What’s obviously missing in this approach is lots of cultural and political context that foreign directors could supply if they were allowed to speak to the press. Foreign films at the festival almost always leave me with questions that a press conference would give me and others the chance to ask. As a colleague noted, it would be so much more efficient for everyone if critics could question filmmakers as a group, rather than having to chase them down individually. And surely most non-American directors would welcome the chance to engage with critics and explain their work as a way of reaching the American public. (I should add that U.S. directors whose films don’t have movie stars may well feel the same.)
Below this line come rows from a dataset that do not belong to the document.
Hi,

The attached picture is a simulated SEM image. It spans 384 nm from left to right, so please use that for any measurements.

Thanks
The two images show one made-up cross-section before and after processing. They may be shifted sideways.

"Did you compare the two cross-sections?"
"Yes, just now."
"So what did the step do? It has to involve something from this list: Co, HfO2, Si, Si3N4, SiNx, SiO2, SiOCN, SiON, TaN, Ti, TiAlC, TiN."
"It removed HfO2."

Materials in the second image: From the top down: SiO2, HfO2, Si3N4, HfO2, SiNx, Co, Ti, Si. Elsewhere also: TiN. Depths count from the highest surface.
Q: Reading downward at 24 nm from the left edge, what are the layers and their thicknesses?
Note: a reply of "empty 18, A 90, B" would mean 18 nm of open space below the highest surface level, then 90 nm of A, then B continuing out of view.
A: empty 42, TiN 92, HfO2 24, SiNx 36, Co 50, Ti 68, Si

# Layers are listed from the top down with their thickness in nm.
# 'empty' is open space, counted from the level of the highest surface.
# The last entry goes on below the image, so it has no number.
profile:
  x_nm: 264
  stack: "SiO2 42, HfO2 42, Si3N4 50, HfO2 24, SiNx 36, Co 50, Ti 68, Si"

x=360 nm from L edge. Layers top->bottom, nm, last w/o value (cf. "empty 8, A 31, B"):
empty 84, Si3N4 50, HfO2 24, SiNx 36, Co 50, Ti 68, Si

In the case of Jafar Panahi, the relevant context has to do not only with the circumstances of making films in Iran but also with his own career, which has been unusual. He is the only Iranian director to have an international audience before having an Iranian one. His first film, “The White Balloon,” written by his mentor, Abbas Kiarostami, went to Cannes in 1995 and won the Camera d’Or for Best First Film, launching it on a successful career in art houses worldwide (it was the first Iranian film to get a real art-house launch in the U.S.). His third film, “The Circle,” was his first to have a strong political theme and it was banned by the Iranian regime, as were some of his subsequent films, but in a sense, that hardly mattered since all of his output was welcomed by foreign festivals and distributors.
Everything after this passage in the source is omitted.